Monday, 8 May 2017

DVD Roundup: Literally deflating edition


We all expect violence and madness from a Martin Scorsese movie, but he's just as competent in his quieter outings. Silence was a passion project for Scorsese, detailing the missionaries in17th century Japan trying to spread Christianity in a country that believes it serves no purpose. A quiet, slow paced movie, Silence does still display the odd bit of grim violence, more morose and disheartening then Scorsese's usual fare. Well worth a watch, but only if you feel you can sustain its three hour run time. Listen to our full review in the player below.


Have you ever seen a movie trailer and concluded that this film could possibly be the most "meh" of meh movies? Passengers had the capability to be interesting, with Chris Pratt and Jennifer Lawrence in the leads, and an interesting looking premise of lost-in-space-ness, but the films ending betrayed the lovey-dovey theme of the trailer, and even then, the film couldn't sustain its third act twist in the audiences attention. A shame, but unsurprising in a world of meh movies.
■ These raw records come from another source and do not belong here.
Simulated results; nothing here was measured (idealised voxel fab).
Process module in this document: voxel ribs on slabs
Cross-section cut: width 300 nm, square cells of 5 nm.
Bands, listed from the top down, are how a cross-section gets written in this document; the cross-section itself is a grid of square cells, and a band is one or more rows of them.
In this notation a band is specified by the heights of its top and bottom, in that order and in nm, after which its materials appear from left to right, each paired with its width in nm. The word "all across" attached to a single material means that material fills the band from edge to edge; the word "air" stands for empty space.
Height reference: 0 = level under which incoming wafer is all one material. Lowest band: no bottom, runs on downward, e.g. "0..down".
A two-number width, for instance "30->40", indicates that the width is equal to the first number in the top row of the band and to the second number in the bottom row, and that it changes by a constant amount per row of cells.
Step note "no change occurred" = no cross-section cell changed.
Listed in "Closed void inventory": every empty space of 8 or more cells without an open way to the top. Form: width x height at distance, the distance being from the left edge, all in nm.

A Monster Calls may look like a kid-and-a-monster movie, but is instead a drama based around a boy whose father has moved away and mother is ill, and takes solace in a tree-creature, voiced by Liam Neeson. With lots of positive reviews, A Monster Calls promises to be a tear jerker.







If Passengers looked like a meh film, then Monster Trucks looked like the ultimate shit film. Admittedly, I'm shocked its not been done before. The film is, quite obviously, about a monster in a truck. And that's as interesting as it get. The problem with cynically shit movies is that people just have better things they want to spend money on, especially considering its release in January was drowned out by Oscar bait. Maybe it'll craft a fan base on home release, especially when the kids get bored of Disney.




You'd think a movie with eight leading actors would have a chance of being good, but Collateral Beauty currently stands with a 12% rating on Rotten Tomatoes because it insists on bashing you over the head with feelings. Will Smith stars as a man who suffers a tragedy, and then starts writing letters to Love, Time, and Death to ask for answers from the universe. Yeah, it does sound a little naff.





Whoa, another movie with a terrible critical reception. But what do you expect from a horror that looks like a rip off of every other grungy-tinted jump scare horror. Students discover that the route of all evil is not a human moral issue, but a singular evil entity. Yeah, so... if you do something bad, its not your fault, its The Bye Bye Man. Yeah.